The Fig Tree (Strangler) Pattern: Replace Legacy Systems Without a Big-Bang Rewrite
Key Takeaways: The fig tree or strangler pattern works when you can control traffic at a choke point and measure outcomes per route.
Key Takeaways:
- The fig tree or strangler pattern works when you can control traffic at a choke point and measure outcomes per route.
- The fastest wins come from strangling read paths first, then writes, then shared data.
- Most failures come from hidden coupling: shared databases, shared auth, and “just one more endpoint” scope creep.
- Treat the migration like a product with SLOs, a backlog, and a kill switch, not a side project.

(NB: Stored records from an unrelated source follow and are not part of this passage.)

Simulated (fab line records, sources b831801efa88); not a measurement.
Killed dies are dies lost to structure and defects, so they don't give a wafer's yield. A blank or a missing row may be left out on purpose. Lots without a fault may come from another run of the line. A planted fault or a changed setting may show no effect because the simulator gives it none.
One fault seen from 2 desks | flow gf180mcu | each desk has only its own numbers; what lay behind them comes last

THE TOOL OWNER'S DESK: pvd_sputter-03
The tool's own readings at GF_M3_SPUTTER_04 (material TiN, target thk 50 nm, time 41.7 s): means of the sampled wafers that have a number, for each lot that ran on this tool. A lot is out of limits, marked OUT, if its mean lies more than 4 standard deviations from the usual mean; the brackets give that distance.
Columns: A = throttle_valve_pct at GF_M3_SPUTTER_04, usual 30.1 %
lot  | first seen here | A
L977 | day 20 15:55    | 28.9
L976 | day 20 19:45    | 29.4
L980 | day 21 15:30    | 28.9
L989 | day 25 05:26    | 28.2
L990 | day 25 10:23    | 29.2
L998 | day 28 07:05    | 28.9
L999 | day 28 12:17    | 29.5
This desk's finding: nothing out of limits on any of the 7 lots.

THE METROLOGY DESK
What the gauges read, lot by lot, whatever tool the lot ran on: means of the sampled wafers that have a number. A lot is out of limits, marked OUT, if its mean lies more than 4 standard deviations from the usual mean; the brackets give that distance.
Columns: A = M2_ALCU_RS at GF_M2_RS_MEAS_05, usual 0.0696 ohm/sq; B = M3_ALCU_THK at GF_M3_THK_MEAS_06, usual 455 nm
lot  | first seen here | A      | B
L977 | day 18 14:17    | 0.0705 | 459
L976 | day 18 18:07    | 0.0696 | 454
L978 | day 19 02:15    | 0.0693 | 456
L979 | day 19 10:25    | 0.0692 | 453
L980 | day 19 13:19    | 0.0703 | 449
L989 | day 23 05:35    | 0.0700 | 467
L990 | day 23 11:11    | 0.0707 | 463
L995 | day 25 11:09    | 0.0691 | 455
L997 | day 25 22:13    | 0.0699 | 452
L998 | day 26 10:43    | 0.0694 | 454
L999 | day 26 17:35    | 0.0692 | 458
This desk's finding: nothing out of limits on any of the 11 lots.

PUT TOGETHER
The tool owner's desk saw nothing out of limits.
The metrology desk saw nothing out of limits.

Most CTOs I talk to don’t fear legacy code. They fear the rewrite. A big-bang cutover turns one bad deploy into a company wide incident. The fig tree, also called the strangler pattern, gives you a calmer path. You grow a new system around the old one, route traffic to the new parts, and shrink the old system until it has nothing left to do.
This pattern isn’t “timely” because it’s trendy. It’s timely because teams ship faster than architecture ages. A few years later, the same system blocks every roadmap item. And the business still expects weekly releases.
What is the fig tree or strangler pattern?
Here’s a definition I use with boards and exec teams.
Quotable definition: The fig tree or strangler pattern replaces a legacy system by intercepting traffic, moving one capability at a time to a new implementation, and keeping both systems running until the old one has no traffic.
Martin Fowler popularized the idea as the “Strangler Fig” pattern, named after a vine that grows around a tree and takes over its canopy over time. His write up is still the cleanest mental model: Strangler Fig Application.
In software terms, you need three things:
- A choke point where you can intercept calls, often an API gateway, reverse proxy, or edge router.
- A routing rule that decides old vs new per request.
- A feedback loop that tells you if the new path is safe.
This isn’t only for monoliths. I’ve used it to replace a payments provider, a search cluster, and an internal identity service. The pattern held because we could control traffic and we had clear signals that told us if we were breaking users.
When to use the strangler pattern vs a rewrite
Use the strangler pattern when the business needs steady delivery during the migration. That’s most companies.
It works best when:
- You can route traffic by URL, tenant, account, region, or feature flag.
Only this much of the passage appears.